Image and Narrative contributed by Mrudula Prabhuram Joshi, Mumbai
Kamala Vijayakar, my grandmother (sitting, center) was born in 1890 in a well-to-do Pathare Prabhu family in Bombay. Pathare Prabhus are the original residents of the Bombay Islands along with the Agaris, the Bhandaris and the Kolis since 700 years. They are known to be a small, close-knit, and a 100 % literate community. Kamala was a bright student of the Alexandra Girls’ School. She passed her Matriculation exam in 1910 and joined St. Xavier’s College for higher education the same year. She was ”the first Hindu girl student” of this esteemed college. She excelled in higher studies and was preparing for the First Year Arts examination when she got engaged to Mr. Narayan Vijaykar, who was an artist but non-matriculate. According to the prevalent norms, the wife could never be more educated than the husband, so she had to give up college education, start family life, raising children and fulfilling the duties of a good housewife.
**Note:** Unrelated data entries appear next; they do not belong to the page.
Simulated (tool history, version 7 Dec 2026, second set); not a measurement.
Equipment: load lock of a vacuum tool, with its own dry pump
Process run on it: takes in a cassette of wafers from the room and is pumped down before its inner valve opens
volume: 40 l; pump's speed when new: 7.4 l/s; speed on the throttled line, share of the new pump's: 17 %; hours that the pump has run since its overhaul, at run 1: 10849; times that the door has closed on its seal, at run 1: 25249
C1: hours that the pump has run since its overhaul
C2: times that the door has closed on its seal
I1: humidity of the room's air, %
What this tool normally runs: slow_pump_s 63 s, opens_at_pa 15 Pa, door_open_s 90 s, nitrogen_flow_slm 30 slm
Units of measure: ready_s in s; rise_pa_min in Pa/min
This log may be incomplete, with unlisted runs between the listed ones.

Settled in Malad, a distant suburb in Bombay, she began taking a keen interest in the Local District Board activities and the emancipation of women around her. She was a fluent and forceful speaker in English, and was appointed as the Honorary Magistrate at Malad. A lady Magistrate was a major novelty in those days and people would throng the courts when she delivered her judgments. When she left her home to go to the courts, people would stand on both sides of the road just ”to see ” how a lady magistrate looked. She had long innings at the Malad District Court. Kamalabai Vijaykar was appointed ”Justice of Peace ” (Honorary Magistrate) by the government, and she later became popular as ”J. P. Kamalabai ” all over Bombay. She was also a staunch Congress-woman.
All her life, she held Education dear to her heart. Her own children, 7 in all, fulfilled her own dream of becoming Graduates and Double-graduates. She lived long enough to see even her grandchildren become double graduates. She breathed her last on 8th August, 1972, at the ripe old age of 82, content in the knowledge that she had done her bit to empower at least some women around her by providing for their education.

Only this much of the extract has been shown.